Synchronization for Quantized Semi-Markov Switching Neural Networks in a Finite Time

• Published in: IEEE transaction on neural networks and learning systems Vol. 32; no. 3; pp. 1264 - 1275
• Main Authors: Qi, Wenhai, Park, Ju H., Zong, Guangdeng, Cao, Jinde, Cheng, Jun
• Format: Journal Article
• Language: English
• Published: United States IEEE 01.03.2021; The Institute of Electrical and Electronics Engineers, Inc. (IEEE)

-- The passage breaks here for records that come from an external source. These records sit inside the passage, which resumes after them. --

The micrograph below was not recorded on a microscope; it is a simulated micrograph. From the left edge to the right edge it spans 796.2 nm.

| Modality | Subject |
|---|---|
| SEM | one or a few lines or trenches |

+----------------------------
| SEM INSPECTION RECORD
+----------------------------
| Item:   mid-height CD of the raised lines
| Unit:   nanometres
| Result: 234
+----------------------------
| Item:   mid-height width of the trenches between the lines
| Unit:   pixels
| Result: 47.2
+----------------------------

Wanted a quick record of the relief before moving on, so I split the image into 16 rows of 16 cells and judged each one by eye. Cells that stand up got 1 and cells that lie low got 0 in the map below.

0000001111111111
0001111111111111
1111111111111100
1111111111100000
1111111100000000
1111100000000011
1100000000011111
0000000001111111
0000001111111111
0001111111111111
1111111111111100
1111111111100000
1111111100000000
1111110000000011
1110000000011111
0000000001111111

• Subjects: Artificial neural networks; Control systems design; Feedback control; Finite-time controller; Linear matrix inequalities; logarithmic quantizer; Markov processes; Mathematical analysis; Neural networks; Stability analysis; Stochasticity; Switched mode power supplies; Switches; Switching; Synchronization; Time synchronization; weak infinitesimal operator
• ISSN: 2162-237X; 2162-2388; 2162-2388
• DOI: 10.1109/TNNLS.2020.2984040

Finite-time synchronization (FTS) is discussed for delayed semi-Markov switching neural networks (S-MSNNs) with quantized measurement, in which a logarithmic quantizer is employed. The stochastic phenomena of structural and parametrical changes are modeled by a semi-Markov process whose transition rates are time-varying to depend on the sojourn time. Practical systems subject to unpredictable structural changes, such as quadruple-tank process systems, are described by delayed S-MSNNs. A key issue under the consideration is how to design a feedback controller to guarantee the FTS between the master system and the slave system. For this purpose, by using the weak infinitesimal operator, sufficient conditions are constructed to realize FTS of the resulting error system over a finite-time interval. Then, the solvability conditions for the desired finite-time controller can be determined under a linear matrix inequality framework. Finally, the theoretical findings are illustrated by the quadruple-tank process model.